But in Ireland, even more than in Bohemia, and more than in any other western European country, there existed in the eighteenth century two peoples of whom one formed the dominant caste, separated from one another by barriers of race, of religion, and, for a time, of language.
The Baltic provinces of Russia occur to one as in some sort a parallel. As Ireland is the most westerly, so are these provinces the most easterly part of Europe where a dominant aristocracy of Germanic blood has brought an alien race under its power without either exterminating it or assimilating it. In Ireland the colonist is marked off from the native by race and religion, but the language of the former has been adopted by the latter. In the Baltic provinces the two elements are separate in race and in language, but the peasantry of Lettish or Esthonian blood has the same Lutheran religion as its masters. And both landowner and peasant have over them a foreign master differing from them both in race, in religion and in language.

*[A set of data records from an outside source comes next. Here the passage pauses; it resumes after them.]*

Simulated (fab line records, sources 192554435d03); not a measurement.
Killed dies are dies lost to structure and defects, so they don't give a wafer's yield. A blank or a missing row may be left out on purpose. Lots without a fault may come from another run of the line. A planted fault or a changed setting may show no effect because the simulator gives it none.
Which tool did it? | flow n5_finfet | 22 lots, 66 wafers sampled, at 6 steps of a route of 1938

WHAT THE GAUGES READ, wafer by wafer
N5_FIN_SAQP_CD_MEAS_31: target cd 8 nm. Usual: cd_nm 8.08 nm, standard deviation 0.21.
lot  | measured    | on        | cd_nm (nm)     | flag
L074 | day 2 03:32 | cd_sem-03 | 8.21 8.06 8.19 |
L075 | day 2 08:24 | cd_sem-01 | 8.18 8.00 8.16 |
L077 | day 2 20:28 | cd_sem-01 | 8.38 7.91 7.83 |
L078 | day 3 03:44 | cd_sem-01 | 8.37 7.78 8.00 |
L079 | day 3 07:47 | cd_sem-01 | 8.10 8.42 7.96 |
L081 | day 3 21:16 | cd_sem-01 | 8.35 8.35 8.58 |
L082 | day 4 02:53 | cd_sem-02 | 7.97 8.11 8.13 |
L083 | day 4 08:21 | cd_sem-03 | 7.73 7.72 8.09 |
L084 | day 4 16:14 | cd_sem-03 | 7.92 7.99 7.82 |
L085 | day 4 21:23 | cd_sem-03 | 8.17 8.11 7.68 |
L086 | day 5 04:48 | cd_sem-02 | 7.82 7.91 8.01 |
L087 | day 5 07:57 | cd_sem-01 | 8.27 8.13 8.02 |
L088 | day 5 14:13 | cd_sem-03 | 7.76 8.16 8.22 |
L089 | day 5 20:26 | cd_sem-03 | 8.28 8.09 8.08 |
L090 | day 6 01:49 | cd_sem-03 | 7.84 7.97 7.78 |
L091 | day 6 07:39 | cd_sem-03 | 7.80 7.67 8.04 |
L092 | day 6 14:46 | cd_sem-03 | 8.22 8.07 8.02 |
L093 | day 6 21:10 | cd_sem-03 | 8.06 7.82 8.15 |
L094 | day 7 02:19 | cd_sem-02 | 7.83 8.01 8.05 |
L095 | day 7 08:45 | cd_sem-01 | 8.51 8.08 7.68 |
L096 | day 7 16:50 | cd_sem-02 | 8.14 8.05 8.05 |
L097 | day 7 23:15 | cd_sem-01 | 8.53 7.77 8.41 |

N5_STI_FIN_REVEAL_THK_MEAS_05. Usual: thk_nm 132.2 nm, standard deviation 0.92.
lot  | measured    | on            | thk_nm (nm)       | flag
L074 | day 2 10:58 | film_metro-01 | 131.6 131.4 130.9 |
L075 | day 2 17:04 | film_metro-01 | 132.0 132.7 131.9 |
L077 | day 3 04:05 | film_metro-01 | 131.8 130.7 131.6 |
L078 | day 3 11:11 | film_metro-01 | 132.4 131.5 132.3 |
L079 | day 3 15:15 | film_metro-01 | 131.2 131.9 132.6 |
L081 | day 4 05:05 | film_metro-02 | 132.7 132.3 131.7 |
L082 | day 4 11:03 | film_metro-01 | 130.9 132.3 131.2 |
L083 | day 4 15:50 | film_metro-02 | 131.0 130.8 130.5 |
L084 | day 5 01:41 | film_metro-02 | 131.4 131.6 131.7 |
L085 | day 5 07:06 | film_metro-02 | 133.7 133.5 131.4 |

"Local landownership and autonomy," said a Russian lecturer recently, "are almost entirely in the hands of the nobility, whereas at least 75 per cent, of the peasantry have till now remained landless. … The economic and legal privileges of the nobility naturally served as an inexhaustible source of discontent in the region and not infrequently led to undesirable excesses."[1]
It seems then that there has been less fusion in the Baltic provinces than in Ireland. The barrier of language has been very great, and though
- ↑ Times'' Russian Supplement, Oct. 30, 1915.